Showing posts with label Alexi Giannoulias. Show all posts
Showing posts with label Alexi Giannoulias. Show all posts

Monday, April 26, 2010

What a glorious mess

By David Heinzmann

It’s not been a quiet week here in Lake Woe… I mean Chicago.

Actually, a couple of weeks. If you like crime and political intrigue, where else could you possibly want to be than Chicago?

I’ll start at the end, at least for me, with the return of Illinois’ most imfamous pawnbroker, Scott Lee Cohen. On Saturday, I broke the story with Rick Pearson that Cohen is going to try to run for governor, amazing as that sounds. After reading the story, which includes the laundry list of almost all (didn’t quite have room in the paper for each one) false statement and embarrassing revelations that collectively imploded Cohen’s candidacy for lieutenant governor earlier this year, a friend of mine joked, “Other than that, it’s a great idea.”

Anytime a reporter can get a prostitute girlfriend, a massage parlor meeting, unpaid child support and an open statewide office in Illinois…. Well, that’s a pretty good story. But the problem is we’ve already been there with Mr. Cohen, so I’m not sure this attempt at running for governor is going to be that much fun. Maybe you don't get to publicly flame out twice in one year, even in this state.

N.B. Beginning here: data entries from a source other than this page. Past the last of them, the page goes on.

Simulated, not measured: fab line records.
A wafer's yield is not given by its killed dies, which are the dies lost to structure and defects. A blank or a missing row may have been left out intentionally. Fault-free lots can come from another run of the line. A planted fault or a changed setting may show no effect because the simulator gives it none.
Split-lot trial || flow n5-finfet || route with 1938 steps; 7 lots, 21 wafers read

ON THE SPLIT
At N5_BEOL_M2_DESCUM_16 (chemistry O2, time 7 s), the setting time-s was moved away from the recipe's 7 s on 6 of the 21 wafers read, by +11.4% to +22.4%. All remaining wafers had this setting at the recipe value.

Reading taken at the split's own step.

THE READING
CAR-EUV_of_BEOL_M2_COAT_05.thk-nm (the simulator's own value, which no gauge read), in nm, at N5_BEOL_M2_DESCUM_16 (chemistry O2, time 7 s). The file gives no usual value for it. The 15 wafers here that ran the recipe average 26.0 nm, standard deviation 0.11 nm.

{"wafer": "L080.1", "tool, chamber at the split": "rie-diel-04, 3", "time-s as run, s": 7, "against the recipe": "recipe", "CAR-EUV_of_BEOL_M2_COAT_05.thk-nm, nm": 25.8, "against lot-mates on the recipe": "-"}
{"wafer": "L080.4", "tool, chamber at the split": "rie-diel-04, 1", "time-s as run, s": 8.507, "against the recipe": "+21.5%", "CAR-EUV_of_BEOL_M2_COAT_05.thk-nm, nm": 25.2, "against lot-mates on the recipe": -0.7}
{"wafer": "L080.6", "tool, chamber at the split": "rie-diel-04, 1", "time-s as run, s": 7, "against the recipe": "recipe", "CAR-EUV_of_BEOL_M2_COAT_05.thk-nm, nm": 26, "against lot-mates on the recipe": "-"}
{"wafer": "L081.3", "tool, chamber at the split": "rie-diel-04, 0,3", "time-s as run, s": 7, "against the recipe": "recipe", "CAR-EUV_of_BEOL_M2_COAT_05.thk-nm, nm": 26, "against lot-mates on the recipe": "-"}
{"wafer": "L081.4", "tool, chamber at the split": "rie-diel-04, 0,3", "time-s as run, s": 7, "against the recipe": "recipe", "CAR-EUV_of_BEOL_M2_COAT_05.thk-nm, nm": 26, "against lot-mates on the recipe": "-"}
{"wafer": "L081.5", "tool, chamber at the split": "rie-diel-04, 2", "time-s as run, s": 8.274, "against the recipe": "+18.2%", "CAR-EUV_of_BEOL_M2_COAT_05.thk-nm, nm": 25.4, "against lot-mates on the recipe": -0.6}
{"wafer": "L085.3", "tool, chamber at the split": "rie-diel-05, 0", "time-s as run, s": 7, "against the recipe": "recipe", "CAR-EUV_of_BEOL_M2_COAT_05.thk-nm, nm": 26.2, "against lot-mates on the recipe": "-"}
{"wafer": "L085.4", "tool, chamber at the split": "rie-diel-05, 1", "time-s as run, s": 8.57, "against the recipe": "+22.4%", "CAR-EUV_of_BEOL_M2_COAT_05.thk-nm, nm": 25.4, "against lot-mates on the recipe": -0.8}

While that sideshow was developing on Friday, the main event in the city was the federal takeover of state Treasurer Alexi Giannoulias’ family business, Broadway Bank. Giannoulias is running for U.S. Senate, a campaign that’s bogged down in some seriously thick weeds thanks to the scandals surrounding Broadway. A mountain of red ink and bad loans—some of them to convicted felons who happened to be connected to the Outfit—caught up to the bank on Friday. Oh, look, more prostitutes. (One of the guys the bank gave loans had been convicted of helping run a nationwide call-girl ring.)

It was hard to keep the political corruption stories straight. The day before the feds finally took over Broadway Bank, there was of course the story of former Gov. Rod Blagojevich filing court papers attempting to compel President Obama to testify at Rod’s trial this summer. Details of what Rod was claiming about what Obama might know were supposed to be redacted in the filing. But thanks to the digital age, reporters soon discovered that when you cut and pasted the court document from a PDF to a Word document, all the redacted parts magically reappeared. Rod claims there’s evidence he had a conversation directly with the president-elect about filling Obama’s senate seat. Obama has been on the record maintaining he never talked to Rod about the seat. From the filing, it’s not clear the alleged evidence adds up to what Rod is claiming. Either way, will the leader of the free world have to provide some kind of testimony in a trial that may turn into a real three-ring circus this summer?

Let’s see, what else: three men bound and executed found in a car on the Southwest Side last week; the vicious wilding-robbery attack on two young women in Bucktown last week—both of them bludgeoned with a baseball bat over their frigging purses; lots of bodies washing up on the shore of Lake Michigan.

But the thing that stunned me, a little more than a week ago, was seeing that 17 people had been shot in Chicago in one night, with eight of them dying. In the years I covered the Chicago Police Department for the Tribune, when the murder rate was significantly higher than it has been the last couple years, that would have been a bad weekend. This was all in about 12 hours, on a week night.

When I was covering cops, I became familiar with the phenomenon of weather-change violence. Murders and shootings typically are down in Chicago during the winter because of the harsh cold. Much of the mayhem in this city is casual malevolence wrought by gang-bangers running into each other on the street, arguing about just about anything and then pushing it to the point that they know only one way to settle it—with a gun. So a lot of that kind of crime settles down during the long cold winter. But look out in spring. The first warm weekend—often in March or early April—will bring a little boomlet of shootings as people head back outside to enjoy the weather, only to be reminded of the simmering hostility they felt toward some rival over the long cold winter.

But 17 shootings in one night is not a boomlet. That’s a serious mess and indicates something else is going on. After a few years of lower, stable homicide numbers, murders in 2010 are now on pace to be about 20 percent higher than last year. And when you’re talking about the number of killings being in the 500 range, 20 percent is a serious and troubling increase.

So pay attention, crime fans, it’s going to be an interesting summer.